It took me many years to recover physically (recovery came in stages), and six years to recover spiritually. It has been a long road.
Today, I can look back at my experience, and say, as a fellow HG-friend did (though I didn't understand at the time), "I needed this." Oddly enough, it's true. God had a lot to teach me, and he really had to shake me up to do it. I didn't know how immature I was (though I see it looking back), and how much my infant faith was based on false assumptions and a whole lotta arrogance. God had so much work to do on me, and I learned some lessons the hard way. "He is not a tame Lion."
Not that I want to go through it again. No one ever does. If I were back in my pre-HG self, I have no doubt that I would choose to stay immature rather than go through that nightmare again. But God did not leave that choice up to me, and I am profoundly grateful for that mercy.
This blog began with a dual purpose (though I didn't know it) - to publish the research I was doing into hyperemesis treatment, and to deal with the spiritual fallout in my faith after hyperemesis. Like many traumatic experiences (such as abusive birth trauma situations), it took a while for me to feel the true effect of the blow, and at 20 months postpartum I was just starting to feel the full spiritual ramifications of my experience.
This blog has been highly instrumental in helping me to process my feelings, receive godly input and encouragement from readers, and also organize a huge body of research into NVP and hyperemesis. I hope and pray that this blog has been a blessing to the many of HG mamas who have happened upon it, and I have enjoyed the privilege of corresponding with many of them.
Thank you for all of your love, support, and encouragement, dear readers!
Over the past year or two, I have sensed a shift in the content of this blog. While I am still vitally interested in hyperemesis research, I am also now interested in many other things - faith, family, theology, home education, and writing about life in general. While morning sickness is still a theme, it's no longer the major theme.
Thus, it's time for this blog to be reborn.
Firstly, I have gathered together my (updated and pared down) hyperemesis links, and put them to the LEFT in my blog format. I want the information always to be available to HG mamas who are searching for help. (And I'll still be blogging occationally about HG!) I've also updated my other non-HG link lists and sidebar material (now confined to the RIGHT of my blog), and have added lots of juicy new items, such as the ability to subscribe to posts by email and lots of book lists. (Have I mentioned that I have an addiction to book lists?)
Secondly, it's time for... a blog name change!
As I mentioned previously, the new name of my blog came to mind instantaneously upon the heels of the idea itself. "Should I change my blog name? Yes, and the new name is such-and-such." After getting my husband's enthusiastic approval, I'm excited to finally share the new name with you, and it is....
~ Trust and Obey ~
This blog name is, of course, based on a hymn:
When we walk with the Lord in the light of His Word,
What a glory He sheds on our way!
While we do His good will, He abides with us still,
And with all who will trust and obey.
Trust and obey, for there’s no other way
To be happy in Jesus, but to trust and obey.

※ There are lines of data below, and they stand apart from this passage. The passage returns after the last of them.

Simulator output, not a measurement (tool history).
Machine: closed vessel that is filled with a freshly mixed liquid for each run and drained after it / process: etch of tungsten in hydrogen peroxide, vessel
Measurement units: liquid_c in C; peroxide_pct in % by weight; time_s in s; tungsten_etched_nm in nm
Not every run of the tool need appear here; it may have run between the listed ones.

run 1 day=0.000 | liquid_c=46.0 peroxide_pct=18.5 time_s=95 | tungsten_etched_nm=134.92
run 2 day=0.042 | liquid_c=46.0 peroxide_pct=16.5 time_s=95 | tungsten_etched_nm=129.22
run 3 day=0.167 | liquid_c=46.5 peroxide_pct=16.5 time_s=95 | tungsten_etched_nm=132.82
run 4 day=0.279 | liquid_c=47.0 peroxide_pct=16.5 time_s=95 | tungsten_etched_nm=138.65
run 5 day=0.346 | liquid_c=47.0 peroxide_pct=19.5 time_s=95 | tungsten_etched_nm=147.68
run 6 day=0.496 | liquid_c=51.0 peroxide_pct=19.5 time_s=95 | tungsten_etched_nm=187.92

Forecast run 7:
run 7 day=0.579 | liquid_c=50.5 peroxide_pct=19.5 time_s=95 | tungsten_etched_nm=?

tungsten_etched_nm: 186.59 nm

(Full lyrics and hymn history here.)
Why did I choose this name? (Except for the fact, of course, that I didn't choose this name - it apparently chose me, or rather, the Lord chose it for me.)
This name reflects the greatest challenge of my life. It's not a sermon that I'm preaching to my audience, but rather, a hard life lesson that the Lord is teaching me, and one that I'm apparently slow at learning. I have an incredibly hard time trusting God for the long haul, and an even harder time obeying the Lord when I know that something is right to do (or has been asked of me), but am afraid of the outcome (in other words, afraid to trust God for a good long-term outcome).
A quick example:
Several years ago, after we had decided to homeschool our children, I quit. In fact, I quit before we ever started. I threw up my hands, declared my rebellion to my husband and my family, and started madly touring elementary schools. "I don't know what I was thinking, but there is NO WAY I am going to homeschool, and I'm DONE. Period."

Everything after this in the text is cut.